If 2001 was a bad party, then in 2002 the production industry reeled under a long, nasty hangover.
It was no surprise that the slowdown in the last quarter of 2001, triggered by earlier U.S. strike threats, 9/11 and general economic malaise, carried over into the new year. Industry optimists forecasted a strong comeback, but despite some signs of life, when the year’s production numbers come in they promise to be dramatically down from the record cycle of 2000.
B.C., dependent on U.S. service work for an estimated 74% of its production business, has been substantially stung by the tail-off. The province has had to contend with production constriction resulting from American and international economic woes as well as mounting anti-‘runaway production’ campaigns from the south. Production volume in B.C. was off by 50% in the first half of 2002 compared to the previous year.
The Vancouver scene has benefited in the latter half of the year from the mini Traffic, the features Freddy vs. Jason, the canine invasion flick Good Boy! and the blockbuster X-Men 2, as well as the steadily employing series Andromeda, Dead Zone, Jeremiah, Smallville and Twilight Zone.
Meanwhile, forces in the U.S. were trying to stem northern-bound production. Looking to counter Canada’s attractive exchange rate and tax benefits for Hollywood producers, California Governor Gray Davis put forward a proposal for a new labor-based tax incentive for lower-budget California productions.
Brent Swift, chair of the L.A.-based Film and Television Action Committee, has been the most vocal opponent of U.S. production in Canada, calling subsidies here ‘illegal’ and looking to have countervailing duties imposed on U.S. projects that take advantage of Canuck tax credits. FTAC put forward questionable statistics indicating that Canada is responsible for America’s loss of US$2.8 billion in production budgets and up to 30,000 jobs each year. (This contradicts figures reported in Playback indicating that, even in 2000, production dollars spent in Canada by all foreign productions totaled $1.5 billion.)

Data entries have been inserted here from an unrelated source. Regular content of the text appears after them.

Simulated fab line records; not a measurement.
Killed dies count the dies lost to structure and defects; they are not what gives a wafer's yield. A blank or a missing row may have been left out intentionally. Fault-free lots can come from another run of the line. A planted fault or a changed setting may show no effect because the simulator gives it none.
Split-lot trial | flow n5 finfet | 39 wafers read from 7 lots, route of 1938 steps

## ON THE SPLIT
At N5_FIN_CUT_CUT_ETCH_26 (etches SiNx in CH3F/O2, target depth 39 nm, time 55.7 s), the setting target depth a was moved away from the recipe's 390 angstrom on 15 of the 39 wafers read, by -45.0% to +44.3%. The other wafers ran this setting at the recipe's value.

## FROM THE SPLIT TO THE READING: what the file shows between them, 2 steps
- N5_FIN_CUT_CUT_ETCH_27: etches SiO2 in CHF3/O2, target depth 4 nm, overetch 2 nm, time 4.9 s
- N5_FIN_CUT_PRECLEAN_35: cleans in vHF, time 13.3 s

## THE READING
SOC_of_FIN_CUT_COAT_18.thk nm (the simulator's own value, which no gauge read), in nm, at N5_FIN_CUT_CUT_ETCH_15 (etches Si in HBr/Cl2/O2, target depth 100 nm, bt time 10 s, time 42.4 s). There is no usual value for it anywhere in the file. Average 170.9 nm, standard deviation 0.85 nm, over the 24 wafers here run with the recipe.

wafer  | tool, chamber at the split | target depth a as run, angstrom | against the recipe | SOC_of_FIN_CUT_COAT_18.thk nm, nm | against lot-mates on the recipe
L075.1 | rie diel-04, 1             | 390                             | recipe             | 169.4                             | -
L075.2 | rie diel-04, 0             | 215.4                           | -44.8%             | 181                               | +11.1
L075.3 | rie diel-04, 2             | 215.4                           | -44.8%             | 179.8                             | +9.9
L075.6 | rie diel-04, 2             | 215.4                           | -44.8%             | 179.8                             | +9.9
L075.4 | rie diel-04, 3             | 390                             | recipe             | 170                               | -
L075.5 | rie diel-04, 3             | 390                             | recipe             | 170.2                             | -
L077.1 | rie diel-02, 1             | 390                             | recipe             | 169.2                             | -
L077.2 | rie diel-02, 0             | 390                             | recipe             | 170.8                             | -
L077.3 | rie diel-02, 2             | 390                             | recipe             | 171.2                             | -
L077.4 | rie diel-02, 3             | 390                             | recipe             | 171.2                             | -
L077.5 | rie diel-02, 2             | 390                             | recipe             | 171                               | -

With the year coming to a close, U.S. craft unions have turned up the heat on the ‘runaway production’ debate, crying foul over Rudy’s Wars, a Carleton America/USA Network MOW about former New York mayor and 9/11 hero Rudolph Giuliani, being shot in Montreal. Adding insult to injury, plans are afoot for NBC to shoot a competing biopic in Toronto.
Quebec more immune
Quebec was somewhat more immune to wavering U.S. business thanks to a built-in francophone audience that continues to support indigenous productions. This is evidenced by the fact that six films on Playback’s list of the Top 10 domestic theatrical moneymakers are French-language features from la belle province. As for imported projects, Montreal has played host to the likes of George Clooney’s directorial debut, Confessions of a Dangerous Mind, Timeline, Shattered Glass and Tomorrow, a 20th Century Fox weather disaster epic budgeted at more than US$100 million. However, Montreal film commissioner Andre Lafond labeled the drought of steady series work a ‘crisis’ situation.
Ontario saw its fair share of high-profile Hollywood productions, including Chicago, the Meg Ryan sport biopic Against the Ropes, How to Lose a Guy, starring Kate Hudson, the Chow Yun-Fat actioner Bulletproof Monk and the Michael Douglas/Albert Brooks comedy The Wedding Party. However, the number of features shooting in the first half of the year was down about 50% from the previous year, according to the Toronto Film & Television Office.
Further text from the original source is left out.